IN THE COURT OF CRIMINAL APPEALS OF TENNESSEE
AT JACKSON
Assigned on Briefs January 6, 2015
STATE OF TENNESSEE v. CRAIG MICHAEL BARBEE
Appeal from the Circuit Court for Crockett County
No. 4326 Clayburn L. Peeples, Judge
No. W2014-00835-CCA-R3-CD - Filed May 1, 2015
The defendant, Craig Michael Barbee, was convicted of attempted second degree murder,
especially aggravated robbery, two counts of aggravated robbery, employing a firearm
during the commission of a dangerous felony, and two counts of aggravated assault,
which were merged with the aggravated robbery convictions. He received an effective
sentence of 106 years. On appeal, the defendant argues that the trial court erred by not
granting his motion for change of venue and in sentencing. Following our review, we
affirm the judgments of the trial court.
Tenn. R. App. P. 3 Appeal as of Right; Judgments of the Circuit Court Affirmed
ALAN E. GLENN, J., delivered the opinion of the court, in which CAMILLE R. MCMULLEN
and ROGER A. PAGE, JJ., joined.
Tom W. Crider, District Public Defender; J. Daniel Rogers (on appeal) and Jamie
Berkley (at trial), Assistant Public Defenders, for the Defendant-Appellant, Craig
Michael Barbee.
Herbert H. Slatery III, Attorney General and Reporter; Sophia S. Lee, Senior Counsel;
Garry G. Brown, District Attorney General; and Hillary L. Parham, Assistant District
Attorney General, for the Appellee, State of Tennessee.
OPINION
FACTS
The defendant’s convictions resulted from his robbery of a Dollar General Store in
Friendship, Tennessee, during which he shot and seriously wounded the chief of police.

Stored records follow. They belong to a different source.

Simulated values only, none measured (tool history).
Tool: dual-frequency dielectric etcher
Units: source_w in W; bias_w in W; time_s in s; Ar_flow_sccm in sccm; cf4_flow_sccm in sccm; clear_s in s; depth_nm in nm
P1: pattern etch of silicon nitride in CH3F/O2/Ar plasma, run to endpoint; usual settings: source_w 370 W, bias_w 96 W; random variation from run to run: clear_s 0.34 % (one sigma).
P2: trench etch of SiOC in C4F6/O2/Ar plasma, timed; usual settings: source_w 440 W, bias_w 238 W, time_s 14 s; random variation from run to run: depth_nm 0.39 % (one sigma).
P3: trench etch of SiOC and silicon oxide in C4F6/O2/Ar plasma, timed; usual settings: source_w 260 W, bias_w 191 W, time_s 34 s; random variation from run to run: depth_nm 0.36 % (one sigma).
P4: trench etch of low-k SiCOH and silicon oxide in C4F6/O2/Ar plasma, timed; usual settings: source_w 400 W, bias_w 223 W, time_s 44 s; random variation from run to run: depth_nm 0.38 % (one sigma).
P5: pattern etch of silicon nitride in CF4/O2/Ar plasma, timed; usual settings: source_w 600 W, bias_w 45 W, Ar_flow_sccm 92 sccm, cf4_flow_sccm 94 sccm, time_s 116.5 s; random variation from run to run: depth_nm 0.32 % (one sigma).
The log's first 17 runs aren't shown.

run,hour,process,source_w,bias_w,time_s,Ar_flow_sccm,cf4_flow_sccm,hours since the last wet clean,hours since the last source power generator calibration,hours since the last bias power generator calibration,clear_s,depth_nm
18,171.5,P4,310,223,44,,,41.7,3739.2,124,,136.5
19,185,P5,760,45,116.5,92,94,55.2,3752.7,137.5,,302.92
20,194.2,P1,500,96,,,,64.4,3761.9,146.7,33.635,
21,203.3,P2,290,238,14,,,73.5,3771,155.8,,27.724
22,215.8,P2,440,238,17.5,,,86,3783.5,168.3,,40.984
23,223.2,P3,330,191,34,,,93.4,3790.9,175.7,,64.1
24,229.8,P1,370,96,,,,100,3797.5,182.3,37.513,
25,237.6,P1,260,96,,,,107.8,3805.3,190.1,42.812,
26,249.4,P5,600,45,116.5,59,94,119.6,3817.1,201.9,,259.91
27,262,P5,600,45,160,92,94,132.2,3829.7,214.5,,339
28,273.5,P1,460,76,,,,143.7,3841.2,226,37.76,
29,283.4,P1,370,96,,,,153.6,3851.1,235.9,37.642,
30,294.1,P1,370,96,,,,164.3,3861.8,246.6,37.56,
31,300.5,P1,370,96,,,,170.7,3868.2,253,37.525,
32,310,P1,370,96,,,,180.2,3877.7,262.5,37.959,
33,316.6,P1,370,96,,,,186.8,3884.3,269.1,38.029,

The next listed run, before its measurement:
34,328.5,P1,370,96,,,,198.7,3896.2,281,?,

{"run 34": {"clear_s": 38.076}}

Since the defendant is not contesting the sufficiency of the evidence, we will review it in
a narrative fashion.
During the evening of May 18, 2012, the defendant entered the store and asked a
clerk, Shay Olonda Nicole Palmer, about head scarves. He left without making a
purchase. She recognized him when later, wearing a mask, he returned and began yelling
and cursing at her, wanting the key to the safe. She responded that only the manager had
the key. Pointing a pistol at Ms. Palmer, he grabbed her arm and pushed her to the back
of the store. On the way, they encountered Chief Bill Garrett, of the Friendship Police
Department, who was in civilian clothes and shopping in the store with his wife at the
time. Chief Garrett told his wife the store was being robbed and she should leave
immediately. Also, he broadcast a call on his radio that the store was being robbed. The
defendant repeatedly hit Chief Garrett in the back of the head as he forced the two
hostages toward the rear of the store. As they entered the back storage room, they
encountered Chief Garrett’s wife and Angela Lumley, the assistant manager, who were
hiding behind some boxes. Unsuccessful in obtaining the key to the safe, the defendant
took cell phones from Chief Garrett and his wife, stomping them after tossing them on
the floor. He next took the money which they were carrying and demanded Chief
Garrett’s wallet. As the defendant saw Chief Garrett’s badge in the wallet, Chief Garrett
grabbed for the defendant’s pistol and was shot in the stomach by the defendant. The
defendant then took the remaining hostages to the front of the store, removed money
from the cash register, and ran out the door. As he passed a black Suburban SUV, he
threw his jewelry, gloves, and mask into it and fled. The defendant was chased and
subdued by two officers, who recovered from him a .38 caliber revolver. The defendant
waived his Miranda rights and made a written statement admitting that he had robbed the
Dollar General Store and shot Chief Garrett. The defendant did not testify or otherwise
present proof at the trial.
ANALYSIS
We will review the issues presented on appeal by the defendant.
I. Change of Venue
The Tennessee Rules of Criminal Procedure provide that a trial court may grant a
change of venue “when a fair trial is unlikely because of undue excitement against the
defendant in the county where the offense was committed or for any other cause.” Tenn.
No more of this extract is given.